In an impressive display of conscience and consensus, Connecticut’s Legislature passed legislation on the final day of its session Wednesday that will put photographs and other media that lay bare the graphic and gruesome details of the 12/14 massacre at Sandy Hook School beyond the reach of those employing the state’s Freedom of Information Act (FOIA) to secure their release. With only four dissenters in both chambers, the state Senate and House voted to exempt these materials not only in the Sandy Hook case, but for all homicides in the state. Governor Dannel P. Malloy has promised to sign the bill. The legislation also calls for the creation of a task force to recommend ways to reconcile the competing interests of victim privacy and the public’s right to know, acknowledging the emerging public view that privacy rights need more protection. One poll published this week showed nearly seven in ten voters opposing the release of crime scene photos from the Sandy Hook School.
The ends of the legislature’s action on Wednesday, however, were more satisfying than the means. While it is true that most people have the decency to want to relinquish whatever rights they may have to view photos and other materials that would victimize for a second time those who lost loved ones on 12/14 and in other murders, it is also true that most people do not want to relinquish their right to transparency in the lawmaking process. The decision by the governor and legislative leaders to negotiate and write the initial language of the bill in secret raised the suspicions and hackles of the staunch FOIA advocates in the media — with good cause. It does not say much for our ossified system of lawmaking when the only way to expedite an important legislative remedy is to turn the lights out. It shows an inherent lack of confidence in elected officials to act quickly and definitively in plain view when an overwhelming majority of voters is asking them simply to do the right thing.

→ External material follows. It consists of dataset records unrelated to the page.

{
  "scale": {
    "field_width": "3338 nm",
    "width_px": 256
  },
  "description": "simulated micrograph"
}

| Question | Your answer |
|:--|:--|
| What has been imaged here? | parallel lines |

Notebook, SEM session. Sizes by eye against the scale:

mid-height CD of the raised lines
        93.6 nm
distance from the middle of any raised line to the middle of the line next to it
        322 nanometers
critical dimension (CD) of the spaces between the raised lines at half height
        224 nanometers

The transparency problems in the processing of this legislation were initially conflated in the debate with the content of the legislation, threatening its passage earlier in the week. However, there is nothing about viewing the bodies of children shot from three to 11 times each, lying in the distressing attitudes of death, that improves transparency in government. There is nothing in the sounds of gunfire and screaming that enhances government by the people and for the people. The only public value of these materials is to the expert investigators, who will publicly report their observations, conclusions and, we hope, recommendations that will help advance public policy. Unfortunately, there is also commercial value in these pictures and recordings to those who cater to morbid interests. These interests have nothing to do with the greater good. And the facility of the Internet for amplifying those commercial rewards would virtually assure that graphic depictions of our community’s most grievous wounds would remain with us forever.
Fortunately, state lawmakers were able to distinguish their qualms about generating laws in secret from the clear and urgent need to protect the victims of the Sandy Hook shootings and other homicides from having their private tragedies exploited for page views and profit on the Internet.